5.5.4.  Relation to Translucent Networks

   Networks that contain both transparent network elements such as
   Reconfigurable Optical Add/Drop Multiplexers (ROADMs) and electro-
   optical network elements such as regenerators or OEO switches are
   frequently referred to as translucent optical networks.

   Three main types of translucent optical networks have been discussed:

   1.  Transparent "islands" surrounded by regenerators.  This is
       frequently seen when transitioning from a metro optical
       subnetwork to a long-haul optical subnetwork.

   2.  Mostly transparent networks with a limited number of OEO
       ("opaque") nodes strategically placed.  This takes advantage of
       the inherent regeneration capabilities of OEO switches.  In the
       planning of such networks, one has to determine the optimal
       placement of the OEO switches.

   3.  Mostly transparent networks with a limited number of optical
       switching nodes with "shared regenerator pools" that can be
       optionally applied to signals passing through these switches.
       These switches are sometimes called translucent nodes.

   All three types of translucent networks fit within the networking
   scenarios of Sections 5.5.1 and 5.5.2.  Hence, they can be
   accommodated by the GMPLS extensions envisioned in this document.

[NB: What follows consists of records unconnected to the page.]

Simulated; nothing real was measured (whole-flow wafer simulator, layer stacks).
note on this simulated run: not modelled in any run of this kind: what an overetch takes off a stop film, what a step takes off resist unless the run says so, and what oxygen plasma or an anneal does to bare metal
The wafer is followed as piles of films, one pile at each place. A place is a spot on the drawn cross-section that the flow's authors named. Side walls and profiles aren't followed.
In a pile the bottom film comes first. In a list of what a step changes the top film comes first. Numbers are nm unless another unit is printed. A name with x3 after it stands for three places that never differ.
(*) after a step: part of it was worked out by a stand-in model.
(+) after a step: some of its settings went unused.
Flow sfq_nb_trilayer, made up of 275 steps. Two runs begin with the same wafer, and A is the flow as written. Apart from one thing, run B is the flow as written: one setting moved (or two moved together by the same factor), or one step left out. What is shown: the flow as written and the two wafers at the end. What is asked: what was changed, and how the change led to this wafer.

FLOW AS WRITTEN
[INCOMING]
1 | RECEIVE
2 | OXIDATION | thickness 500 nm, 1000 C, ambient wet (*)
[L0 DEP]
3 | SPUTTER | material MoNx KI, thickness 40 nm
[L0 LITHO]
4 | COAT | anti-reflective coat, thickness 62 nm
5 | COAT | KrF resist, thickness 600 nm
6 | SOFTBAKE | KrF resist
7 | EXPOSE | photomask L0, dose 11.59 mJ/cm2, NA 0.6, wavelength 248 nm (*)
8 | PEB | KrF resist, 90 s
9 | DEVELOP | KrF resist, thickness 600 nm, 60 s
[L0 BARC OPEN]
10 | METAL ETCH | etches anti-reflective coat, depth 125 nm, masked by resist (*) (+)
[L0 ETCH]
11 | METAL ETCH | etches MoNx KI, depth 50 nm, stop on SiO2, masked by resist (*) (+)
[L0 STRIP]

6.  GMPLS and PCE Implications

   The presence and amount of wavelength conversion available at a
   wavelength switching interface have an impact on the information that
   needs to be transferred by the control plane (GMPLS) and the PCE
   architecture.  Current GMPLS and PCE standards address the full
   wavelength conversion case, so the following subsections will only
   address the limited and no wavelength conversion cases.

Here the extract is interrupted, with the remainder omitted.